Conclusion - echo -n   ~/.menu/netscape does not override the menu
entries in /ustr/lib/menu as showm in the html doc.

Test 2 - Edit /etc/X11/blackbox/Blackbox-menu to comment out the
 netscape entries and add Gtcd to Sound menu.  Run X.
Result - Netscape entries removed from Apps/net and Apps/Sound now has
 the Gtcd entry.
Conclusion - If you only use one WM, find where it's menu items are
 and add/delete items from it.  

Test 3 - Run update-menus. Run X.
Result - Netscape entries are back in Apps/net. Gtcd entry is not in
 /apps/sound.  Less /etc/X11/blackbox/Blackbox-menu shows that
 the Netscape entries are no longer commented out and the Gtcd
 entry has been removed.
Conclusion - If you use the method of test 2, don't run update-menus
 as it will remove all your hard work.  Update-menus has a
 problem or I am not understanding the documentation.

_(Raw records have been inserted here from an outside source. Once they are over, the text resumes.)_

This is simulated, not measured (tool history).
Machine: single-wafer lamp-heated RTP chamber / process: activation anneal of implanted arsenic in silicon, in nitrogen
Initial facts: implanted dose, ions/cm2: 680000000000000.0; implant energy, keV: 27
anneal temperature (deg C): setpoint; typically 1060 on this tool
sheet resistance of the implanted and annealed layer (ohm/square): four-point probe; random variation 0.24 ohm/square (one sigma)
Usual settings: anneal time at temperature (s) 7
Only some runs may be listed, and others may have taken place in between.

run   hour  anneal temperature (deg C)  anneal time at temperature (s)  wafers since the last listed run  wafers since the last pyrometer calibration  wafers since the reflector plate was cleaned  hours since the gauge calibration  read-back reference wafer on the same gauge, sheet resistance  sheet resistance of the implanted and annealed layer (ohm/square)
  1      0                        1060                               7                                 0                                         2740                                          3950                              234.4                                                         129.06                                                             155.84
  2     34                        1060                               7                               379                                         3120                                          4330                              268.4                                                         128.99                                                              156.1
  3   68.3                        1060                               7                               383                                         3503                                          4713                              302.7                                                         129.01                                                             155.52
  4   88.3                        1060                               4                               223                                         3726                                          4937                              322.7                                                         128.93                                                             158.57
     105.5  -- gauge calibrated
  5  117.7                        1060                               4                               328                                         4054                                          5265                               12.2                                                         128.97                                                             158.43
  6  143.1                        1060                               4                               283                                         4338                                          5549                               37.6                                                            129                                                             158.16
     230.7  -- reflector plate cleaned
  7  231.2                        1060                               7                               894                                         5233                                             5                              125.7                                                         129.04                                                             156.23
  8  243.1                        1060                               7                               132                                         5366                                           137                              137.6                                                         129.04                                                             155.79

The goal of update-menus is an excellent one.  It seems that the
program, at least here, does not meet those goals.  It looks like the
only way to use mutiple WM's is to find each of their rc files and do
to them what the update-menu program id supposed to do.  Thats too
bad, as that is one of the 'features' that made Debian my preferred
distribution.

I look forward to being told what I have done incorrectly. I hope that
I have done wrong somewhere and that I am the only one.

-- 
You know you've been spending too much time on the computer when your
friend misdates a check, and you suggest adding a ++ to fix it.
___
Wayne T. Topa [EMAIL PROTECTED]


update-menus, does it work?

1999-05-08 Thread Wayne Topa
  I am having a few problems with the update-menus program.  I wonder
if anyone else is also.

1.  I removed 2 applications, xfreecd and wmcdplay, using apt-get
remove and then installed tcd and xcdplay.  Altho apt-get ran update-menus 
the two removed programs are still in the 'USERS' menu's.  They have
been removed from the roots menu's tho.(?)  Re-runninf update-menus
has not helped the problem.

2.  I guess the maintainer of tcd didn't put the required menus for
the X version of tcd, gtcd, in his package so I am trying to add it.
I have read the /usr/doc/menu/html/index.html, and the README's in
/etc/menu, /etc/menu-methods, and /usr/lib/menu, but still can't get
it working. I have added the following to ~/.menu and /etc/menu

?package(gtcd):needs=x11 icon=none section=Apps/Sound \
title=Gtcd command=/usr/X11R6/bin/gtcd

but it still doesn't show up in the menu of any user after I run update-menus.
Yet 2 removed apps are still showing up in the Users menu.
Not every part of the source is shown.